My TBR list is pretty intense, my Goodreads list has 423 books on it. Those aren’t all books from my blog though. I’ve started a system of getting a mobi file from people whose books sound interesting, but there is no guarantee that it will get reviewed (I try my best though). I like to have a variety available to me so I don’t have to read the same kind of book all the time. If I request a print book it’s almost a guarantee of a review, though I still won’t leave under a 3 star rating. 

Considering fantasy and science fiction novels, is there one you’ve enjoyed where the world created is one you think would be neat to live in (compared to others)? And is there a novel that sticks out where you’d say, “No way would I ever want to live there!” (compared to other novels)? 

I think one of the coolest worlds to live in would be Lentari from the Bakkian Chronicles by Jeffrey Poole.  Everyone who lives there has an innate magical talent and some of them are pretty awesome. The King is also a good ruler who genuinely cares about his subjects and the people have an alliance with dragons and griffins. 

I recently listened to the audiobook for Steelheart by Branden Sanderson and that is a world where it seems like it would be terribly unpleasant to live. 

For purposes of reviewing, as a reader, do you prefer ebooks or print books, or doesn’t it make a difference to you? 

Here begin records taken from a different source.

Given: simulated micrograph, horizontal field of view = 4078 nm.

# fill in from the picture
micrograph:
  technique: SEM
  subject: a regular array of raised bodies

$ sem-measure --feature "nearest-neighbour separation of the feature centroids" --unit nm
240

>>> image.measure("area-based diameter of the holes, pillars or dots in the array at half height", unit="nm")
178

Even though getting a Kindle is what got me interested in the indie book scene and got me started doing reviews, I still really enjoy print books. I tend to go through phases where I will read primarily one or the other when I’m doing my reviews and when traveling a lot or reading at small stretches nothing beats my Kindle for convenience. 

What do you hope visitors to your blog come away with? 

Ideally people who visit my blog will find a new and interesting book that they wouldn’t have found through the normal channels. Depending on what’s going on they may be able to leave with a free book or some other kind of swag as well. 

Sounds good, Scott. 

As we’re closing in on the end of this interview, is there anything else you’d like to add or say to the readers? 

Thanks for having me on your blog, Terry.  Hopefully this interview can provide some solid info for your readers. 

You’re welcome, Scott. I definitely think it will provide solid info for readers. 

For those interested, here’s the link where you can find The Indie Book Blog: 


Saturday, November 23, 2013

A Seven Year-Old Explains Book Genres

I came across this video at Historical Romance Author, Sara M. Eden's blog.

I think it's pretty humorous. See what you think.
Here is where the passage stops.